Descendant and path counts#

The swh_graph_topology crate supports precomputing estimates of the size of the sub-DAG of nodes reachable from any node.

The currently implemented counts are:

  • all-paths count: the number of path from a particular node to any other node; which is also the number of nodes if the DAG was expanded as a tree without deduplicating

  • paths-to-leaves count: the number of path from a particular node to any leaf; which is also the number of leaves if the DAG was expanded as a tree without deduplicating

  • descendant counts: an approximation of the number of nodes in the sub-DAG of nodes reachable from a particular node

They each come in two flavor: forward and backward. Forward counts are computed by following only arcs from a node to its successor: origin -> snapshot, snapshot -> revision, child revision -> parent revision (not a typo), revision -> directory, parent directory to child directory, directory -> content, etc. And backward is the opposite.

File formats#

We support three different formats. In order of preference:

  • Bitfieldvec, for a compact representation with fast random access. Not available for path counts.

  • plain array of floating-point numbers, for fast random access in non-Rust languages

  • Parquet, for use in batch processing software like Spark or Datafusion. Parquet files contain at least three columns: swhid (the SWHID of each node), node (its id as u64), and at least one count.

Implementation#

All counts computations are based on the swh_graph_stdlib::labeling::MapReduce pattern, which propagates counts recursively through the graph, in topological order.

For path counts:

  • For each node in topological order:

    • if the node is a root:

      • map: set paths_from_roots[node] = all_paths[node] = 1

    • else:

      • map: initialize paths_from_roots[node] = 0 and all_paths[node] = 1

      • reduce: for each successor succ of node:

        • increment paths_from_roots[node] by paths_from_roots[succ]
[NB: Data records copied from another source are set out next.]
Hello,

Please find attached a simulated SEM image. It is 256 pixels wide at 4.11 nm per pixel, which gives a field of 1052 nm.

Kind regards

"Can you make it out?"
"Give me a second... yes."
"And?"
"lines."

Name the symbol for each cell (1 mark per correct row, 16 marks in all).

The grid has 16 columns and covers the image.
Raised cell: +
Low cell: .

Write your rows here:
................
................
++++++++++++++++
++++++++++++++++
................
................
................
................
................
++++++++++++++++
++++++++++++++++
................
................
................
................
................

        • increment all_paths[node] by all_paths[succ]

Then write the resulting arrays in the various formats.

For descendants, the naive implementation would be similar but use sets of nodes (with union instead of addition); but this does not fit in memory on typical machines. Instead, we use HyperLogLog counters (with merging instead of addition). HyperLogLog counters are probabilistic, so they do not provide an exact result, only approximate it with a known relative standard-deviation.

For the 2025-10-08 full graph, we are able to precompute counts with 20% relative standard deviation, as computing them fits on a machine with 4TB of RAM. Better standard deviations would require over 6TB of RAM, which is not tractable.

We are also planning to provide precomputed counts with significantly better standard deviation for the history-hosting graph and the history-hosting layer of the full graph.